Bank Reconciliation and credit cards

My credit card accounts are bank accounts that are underneath a Liability-category control account.

If I have a credit card with a 0 balance, and then I make a 500 charge to it, the balance sheet for that card shows 500 (+), not -500. This is correct, since it’s a liability account.

However, reconciliation doesn’t seem to know this: when I go to reconcile, I need to remember that reconciliation wants me to say the balance is -500. I think think this is wrong both from an objective standpoint (it’s a liability account, with a credit, and in a liability account credits increase the balance) and also wrong from a user interaction standpoint (in nearly every other situation, that credit balance appears to you as positive - it’s only in this ONE SITUATION that you have to remember to pretend it’s negative.)

I’m self-interested in this changing because I get this wrong literally every single time I go to reconcile my credit card. But I’m curious if anyone else disagrees strongly.

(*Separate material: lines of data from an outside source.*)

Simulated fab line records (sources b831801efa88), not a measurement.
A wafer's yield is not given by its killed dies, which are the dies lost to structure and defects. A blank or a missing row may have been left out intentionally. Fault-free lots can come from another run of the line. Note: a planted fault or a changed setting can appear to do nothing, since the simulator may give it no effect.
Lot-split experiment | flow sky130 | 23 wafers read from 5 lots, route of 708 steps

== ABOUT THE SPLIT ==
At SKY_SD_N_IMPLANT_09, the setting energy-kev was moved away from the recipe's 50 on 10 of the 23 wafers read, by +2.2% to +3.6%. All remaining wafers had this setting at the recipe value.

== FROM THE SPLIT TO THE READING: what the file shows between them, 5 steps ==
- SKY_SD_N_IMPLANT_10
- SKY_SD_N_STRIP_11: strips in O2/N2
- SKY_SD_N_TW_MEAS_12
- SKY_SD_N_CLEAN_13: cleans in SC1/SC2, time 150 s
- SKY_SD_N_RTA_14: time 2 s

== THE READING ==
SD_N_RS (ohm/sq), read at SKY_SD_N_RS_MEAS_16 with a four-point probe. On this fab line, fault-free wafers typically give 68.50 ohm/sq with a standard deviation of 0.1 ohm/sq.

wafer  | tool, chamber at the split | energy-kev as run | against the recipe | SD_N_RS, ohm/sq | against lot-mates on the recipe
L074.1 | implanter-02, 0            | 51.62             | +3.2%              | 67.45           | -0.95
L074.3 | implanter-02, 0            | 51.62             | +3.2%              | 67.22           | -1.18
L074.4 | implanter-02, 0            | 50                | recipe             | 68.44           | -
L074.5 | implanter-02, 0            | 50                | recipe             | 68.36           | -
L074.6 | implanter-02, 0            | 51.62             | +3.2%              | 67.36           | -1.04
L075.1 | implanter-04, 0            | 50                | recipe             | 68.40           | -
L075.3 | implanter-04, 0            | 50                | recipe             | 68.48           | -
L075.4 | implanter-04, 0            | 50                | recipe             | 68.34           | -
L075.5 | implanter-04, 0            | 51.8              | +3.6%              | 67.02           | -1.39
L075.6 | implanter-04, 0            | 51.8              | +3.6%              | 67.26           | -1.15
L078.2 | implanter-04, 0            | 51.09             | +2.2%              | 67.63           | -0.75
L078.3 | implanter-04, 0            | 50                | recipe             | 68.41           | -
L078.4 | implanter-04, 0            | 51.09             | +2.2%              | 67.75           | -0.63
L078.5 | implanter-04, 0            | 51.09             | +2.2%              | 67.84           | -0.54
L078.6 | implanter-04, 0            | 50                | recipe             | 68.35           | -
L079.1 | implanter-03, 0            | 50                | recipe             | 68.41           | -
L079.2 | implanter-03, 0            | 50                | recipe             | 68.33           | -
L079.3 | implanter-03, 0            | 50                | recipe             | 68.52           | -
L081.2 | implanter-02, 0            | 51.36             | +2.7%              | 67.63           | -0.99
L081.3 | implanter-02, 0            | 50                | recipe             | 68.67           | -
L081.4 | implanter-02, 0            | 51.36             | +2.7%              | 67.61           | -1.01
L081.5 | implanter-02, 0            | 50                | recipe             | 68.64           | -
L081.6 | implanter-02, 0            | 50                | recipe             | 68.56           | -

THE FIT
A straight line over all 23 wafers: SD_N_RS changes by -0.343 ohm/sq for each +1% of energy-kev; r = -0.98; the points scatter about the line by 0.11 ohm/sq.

Yes, I disagree strongly for several reasons:

  • Liabilities are presented as positive numbers on the balance sheet only because that is a long-standing accounting convention that reduces clutter. All accountants understand that liabilities are of opposite sign to assets. The negative sign is omitted only because of the heading: Liabilities.
  • Any computerized accounting system needs to be based on a fundamental design question: will debits be positive or negative (the converse of that question being, will credits be negative or positive)? Either works, and there are systems written both ways. Manager is based on a decision that credits will be negative.
  • When you charge something to a credit card, you have generated a credit. So that is a negative number within Manager’s “cosmology.”
  • When reconciling a credit card account, you don’t have a positive balance like you do when reconciling a demand deposit account. A checking account is an asset; you have the money represented by its balance and can use it for various purposes. A credit card balance represents money you owe, and you cannot use it for other purposes. So it is only natural that the balance you are trying to reconcile should be a negative number.

I respect your POV, but it seems to me this doesn’t match with the reality of how numbers are actually entered by users in Manager. Credit card values are presented as positive in places other than the balance sheet.

In fact, when dealing with credit cards in Manager, a user almost never types or reads a negative number; if they make a payment, they go to the Payments tab, and type “500”, positive, to indicate that they’re paying 500 units of currency. So the reconciliation flow is already fighting against the muscle memory of the most common credit card activity, making a purchase. Likewise, when paying their credit card via an account transfer, they’ll only type a positive number, along with the from/to accounts. I do agree that the credit card account detail shows the balance as negative, and I don’t really have a problem with this continuing to be the case

I also respectfully disagree with your assertion that “when reconciling a credit card account, you don’t have a positive balance.” Every credit card statement I’ve seen represents the money borrowed as a positive balance. At least in the US (I’m willing to believe this is different elsewhere, in which case this becomes a thorny localization problem, I guess), your credit card statement - the very thing you’re reconciling against - will say your balance is “$500”, not “-$500”, when you owe them $500. I think it’s not a great user experience for the reconciliation process to be “Pick up the bill that lists the balance you’re reconciling against, read the ‘balance’ number, and remember to multiply by -1.”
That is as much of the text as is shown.